Balloons and cameras reveal nothing but our China paranoia
February 9, 2023
Secrets make us paranoid. We should do away with secrets and spies and become a truly open society.
We have become so obsessed with the so-called China threat that our fears are now totally irrational. The decision by the USA to shoot down a Chinese balloon might have had a strange logic to it, but the call by the Opposition in Canberra to remove Chinese built cameras from around the Australian War Memorial is bizarre.
The over arching doctrine of strategic thinking in our times reached its absurd pinnacle in Mutually Assured Destruction. In this debilitated way of thinking, the leaders of Russia and America had doomsday buttons at their fingertips. Should the other side resort to use of nuclear weapons, there was a certainty that civilisation would be destroyed. The doctrine led to an arms race at the nuclear level but also in more conventional weapons - a wasteful competition which impoverished not only the superpowers but led to poverty, health crises, militarisation and civil wars across the globe.
The official wisdom in our more enlightened times is that MAD was absurd and that it no longer applies. Frequently however defence and foreign policy experts use language very similar to that created for MAD. In particular, the idea remains that peace is best maintained by ensuring that aggression will be deterred if only we are strong enough and of course that potential aggressors know we are strong.
The same contradictions remain about this diluted version of MAD. The very notion of spying shows that we do not really believe that it is important that potential aggressors know how strong we are. We are paranoid about Chinese balloons and cameras in spite of this MAD doctrine. If we really believed the deterrence doctrine, we would show potential aggressors our shiniest new military toys, not hide them from view.
Certainly, the Chinese should be more careful about their use of balloons. Where states want to exclude foreign planes, rockets and ships from their territories however, they should resort to international remedies and not take unilateral action to destroy any invaders of their air space.
What on earth does the Opposition think takes place in the Australian War Memorial? Unless Dutton and company know something hidden from the rest of Australia, what sensitive defence secrets are held in a museum that focuses on the past? There are elements of the AWMs administration which are lamentable. The failure to adequately address the frontier wars is one. Another is the drift towards interactive exhibits that make innocuous games of learning about death and destruction. Most alarming of all is the dominance of funding and decision making by arms manufacturers. All of this however, is on the public record, as it should be.
Secrets and censorship are paternalistic devices commonly practised by those in authority who imagine themselves the fount of all wisdom. While secrets and censorship might be pragmatic in some circumstances, they are incompatible with the needs of an open society and a democratic political system. They are employed quite deliberately by leaders whose preferences are towards dictatorship to control the curiosity and the legitimate right to know of the people.
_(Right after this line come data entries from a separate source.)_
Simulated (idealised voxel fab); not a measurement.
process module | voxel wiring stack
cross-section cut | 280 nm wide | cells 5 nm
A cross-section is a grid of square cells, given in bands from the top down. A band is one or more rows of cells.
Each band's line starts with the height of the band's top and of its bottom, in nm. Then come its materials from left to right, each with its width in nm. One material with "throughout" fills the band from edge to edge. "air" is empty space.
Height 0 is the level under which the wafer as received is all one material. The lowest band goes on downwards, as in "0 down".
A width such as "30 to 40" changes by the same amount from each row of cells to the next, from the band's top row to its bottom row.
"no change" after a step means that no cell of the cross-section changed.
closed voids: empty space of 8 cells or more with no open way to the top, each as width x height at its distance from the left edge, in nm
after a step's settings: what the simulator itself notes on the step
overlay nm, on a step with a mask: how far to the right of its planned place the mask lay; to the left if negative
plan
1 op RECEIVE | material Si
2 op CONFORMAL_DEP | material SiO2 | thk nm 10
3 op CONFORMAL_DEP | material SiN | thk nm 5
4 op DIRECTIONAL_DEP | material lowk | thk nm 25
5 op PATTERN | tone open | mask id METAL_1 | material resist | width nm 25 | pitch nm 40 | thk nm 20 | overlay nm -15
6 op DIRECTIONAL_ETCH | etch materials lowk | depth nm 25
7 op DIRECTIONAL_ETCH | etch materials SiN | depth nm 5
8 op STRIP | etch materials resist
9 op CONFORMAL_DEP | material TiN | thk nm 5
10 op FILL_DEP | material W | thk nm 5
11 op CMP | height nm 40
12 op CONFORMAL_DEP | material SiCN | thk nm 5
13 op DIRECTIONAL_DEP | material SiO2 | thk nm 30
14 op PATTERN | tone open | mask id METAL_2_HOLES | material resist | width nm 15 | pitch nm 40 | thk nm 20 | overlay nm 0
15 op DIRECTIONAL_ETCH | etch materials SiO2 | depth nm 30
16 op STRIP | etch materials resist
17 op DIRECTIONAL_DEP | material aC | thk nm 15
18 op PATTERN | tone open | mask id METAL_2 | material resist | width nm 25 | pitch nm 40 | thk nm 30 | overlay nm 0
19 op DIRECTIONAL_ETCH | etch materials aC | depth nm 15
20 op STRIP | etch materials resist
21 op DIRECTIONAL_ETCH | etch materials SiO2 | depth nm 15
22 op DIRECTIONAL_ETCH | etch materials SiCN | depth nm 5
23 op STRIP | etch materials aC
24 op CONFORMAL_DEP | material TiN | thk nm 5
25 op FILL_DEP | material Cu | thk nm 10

Consider for a moment the savings which could be made by abolishing secret police. Our paranoia might abate to the extent that we would question the need for expensive armaments and for the stationing of foreign garrisons on Australian soil. We could even remove the US spy bases which provide no benefit to us at all. We might even be able to rebuild a working relationship with China and re-emerge as an honest broker in the Pacific, where we must lately have assumed an untrustworthy role as deputy of the USA. Our foreign policy, now dictated by containment of China might even focus on Australian interests internationally.
We have too readily accepted threats to civil society such as surveillance through spy cameras, telephone lines for anonymous dobbing and the need for espionage. These developments have not made us more secure. Perhaps it was never intended that they should do so. Abandon the secrets and re-employ those who maintain them. Democracy will be the only beneficiary.